This is it: My final night. I got out at the inconveniently located bus station after a very misty, foggy ride back from Cesky Krumlov. By the time I got out of the Mustek metro station in the center of Prague, it was pissing rain, and somewhere along the way today, I lost my hat. Oh well, I dont think I've held on to any beanie for more than a year anyway.
I tried to do some souvenir shopping since I leave early in the morning, but it was rough. There's very little that looked appealing, and cheesy tourist crap isn't going to cut it. So those of you at home expecting goodies from the Czech Republic, be prepared for disappointment. Short of maybe some odd candies or whatnot. I'm not about to plunk down thousands of crowns for some Swarovski crystal, and there's no way any of the kitschy (but still pretty cool) ceramic beer steins would fit in my luggage. And I doubt anyone short of a hammered Brit on a stag trip would wear a Prague Drinking Team t-shirt. In fact, I've seen more than my fair share of them.
I did get a little shopping done, however. Back at my favorite cheap-ass grocery store, I bought fixin's for dinner tonight, as well as aforementioned candies, and a last couple of bottles of local beer. Besides the taxi money I've put away for the airport tomorrow, I'm pretty much flat broke. I just checked my balance and apparently, all my withdrawals in London sucked the life out of my account like some vampire with an ascot and bad teeth. The Czech Republic has been cheap, but even a week of holiday time in a cheap place can have you spending like an idiot, and that I've done.

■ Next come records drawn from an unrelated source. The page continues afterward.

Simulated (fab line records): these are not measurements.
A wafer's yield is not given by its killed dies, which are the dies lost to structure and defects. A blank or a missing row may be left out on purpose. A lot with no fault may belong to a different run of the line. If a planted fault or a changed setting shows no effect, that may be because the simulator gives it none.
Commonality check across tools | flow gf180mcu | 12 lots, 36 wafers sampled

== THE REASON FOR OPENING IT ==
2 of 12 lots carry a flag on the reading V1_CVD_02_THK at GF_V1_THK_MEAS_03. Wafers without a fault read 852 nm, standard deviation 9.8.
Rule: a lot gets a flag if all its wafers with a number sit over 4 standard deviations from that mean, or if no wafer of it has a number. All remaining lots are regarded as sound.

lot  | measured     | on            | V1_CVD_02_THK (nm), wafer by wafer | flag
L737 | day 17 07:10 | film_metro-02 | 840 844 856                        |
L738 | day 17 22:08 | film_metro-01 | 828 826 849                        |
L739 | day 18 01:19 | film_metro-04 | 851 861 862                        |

So far, these final thoughts aren't sounding too good. Wet, broke, and without much shopping booty, I could really use something positive to write.
Well, here are what I think are cool observations about the Czech Republic.
- They love dogs here. Cute little dogs, in particular, and the fuzzier the better. Long-haired dachsunds abound. The curious thing is how many of them are wearing muzzles.
- As soon as the sun comes out, all the girls come out in short, short skirts. Unfortunately, their fashion sense is stuck in the 70's, and they cover up the legs with really cheap, shimmery pantyhose. C'mon gals, show off those gams. Pasty and white won't get any better if you don't let 'em see the sun.
- Speaking of Czech girls, they tend to walk around arm-in-arm all the time. Kind of like old Middle Eastern men. However, all my hopes of a sudden lesbo make-out session breaking out on the sidewalk have been dashed. Repeatedly.
- People are rude, impatient, and pushy at stores, especially if there's a queue. Sometimes the old Soviet mentality will never die. Note the old fogies always trying to jump the line: That bread isn't going to disappear. In fact, there's more damn bread here than any sane person can handle.
- Czech beer kicks ass. Not that anyone needs reminding, but I keep thinking that to myself every time I have a Pilsner Urquell, Kozel, Staropramen, Budvar (the original Budweiser), Krusovice, Gambrinus... you name it. Of course, you still see morons drinking bottled Heineken, which is beyond me.
- Public transportation, even though some of the parts are relics from the Communist days, is still better here than it'll ever be in the States. It's a sad, pathetic state of affairs that in a place where people were learning the teachings of Marx and Lenin, trains, trams, and buses run with more regularity and reliability than in beacons of capitalism like New York or San Francisco.
- Locals are more annoyed by British and Aussie tourists than Americans. For once, we're not the least popular people drunkenly trashing the place. Then again, other than an expat community and a handful of visitors, there aren't that many of us here. Which makes my occasional use of Czech that much more appealing to the ladies. Har har.
- Internet access is dirt cheap. And fast. And generally pretty abundant. Only the meter is running and I'm trying to save every last crown for later tonight, should I decide to hit the local wine bar to have a last few Moravian reds.
Dobry vecer, friends. By this time tomorrow, I'll be home.